Bosch takes control of its electric motor joint venture with Daimler
28 January 2019
Bosch has taken full control of EM-motive, its joint venture with Daimler set up to develop electric motors for future mobility projects.
Right from the establishment of the joint venture, Bosch secured an option to acquire the shares. A complete takeover was thus already an option in the joint venture agreement. The company has said that the change in ownership structure will not have any immediate effect on the roughly 340 EM-motive associates currently working at their locations in Stuttgart and Hildesheim.
“The company’s electric motors already feature in vehicles made by Daimler, Porsche, Fiat, Volvo, Peugeot, and StreetScooter, among others. With this move, Bosch above all intends to acquire new customers in the rapidly growing global market,” says Mathias Pillin, the member of the Powertrain Solutions executive management responsible for the electric vehicle market segment. The existing company EM-motive GmbH will be transferred to Robert Bosch GmbH. The acquisition of the shares is subject to approval by the antitrust authorities.

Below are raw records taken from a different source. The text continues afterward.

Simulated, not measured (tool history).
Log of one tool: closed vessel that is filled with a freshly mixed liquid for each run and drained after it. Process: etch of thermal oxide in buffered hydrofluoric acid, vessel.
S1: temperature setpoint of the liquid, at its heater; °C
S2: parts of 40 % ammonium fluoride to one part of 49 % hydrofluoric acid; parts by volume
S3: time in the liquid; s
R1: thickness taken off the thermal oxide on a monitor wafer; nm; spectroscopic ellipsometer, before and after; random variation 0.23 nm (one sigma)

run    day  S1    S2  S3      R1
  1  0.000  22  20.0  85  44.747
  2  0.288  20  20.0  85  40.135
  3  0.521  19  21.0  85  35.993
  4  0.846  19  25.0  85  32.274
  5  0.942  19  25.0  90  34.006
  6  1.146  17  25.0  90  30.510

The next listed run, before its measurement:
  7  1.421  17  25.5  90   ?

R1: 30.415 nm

EM-motive was set up in 2011 by the German manufacturer and vehicle supplier, allowing both partners an economically feasible early entry into electric motor manufacturing. Given the initially small batch sizes, Bosch and Daimler were able to share the high capital cost of developing and manufacturing electric motors. Today, however, Bosch is confident that by the start of the next decade, the electric transport business will have grown into a mass market.
Daimler is currently forging ahead with the development of its electric EQ range, launching the EQC last year and developing the plans for its next model in the line-up, the EQB. The company needs funds to help its development of the range, together with an electrified version of all its models, and selling its stake in the venture to Bosch will help with this investment.
The motor is a key component in the electric powertrain: The more efficiently it works, the less energy it consumes, which not only means greater range but also significantly lower operating costs. Even now, the electromobility business is growing rapidly and by the start of the next decade at the latest, it will have developed into a mass market.
Daimler CEO Dieter Zetsche last year scaled back the company’s early forecasts for electric vehicle (EV) sales, after originally saying the technology would make up 25% of sales by 2025.
Speaking at the launch of the company’s first EV, the EQC, Zetsche suggested that forecasts of 15% to 25% were ‘estimated very heavily from a top-down analysis.’ The company now believes that as it is only just entering the market, sales volumes will reach the lower end of estimates by 2025.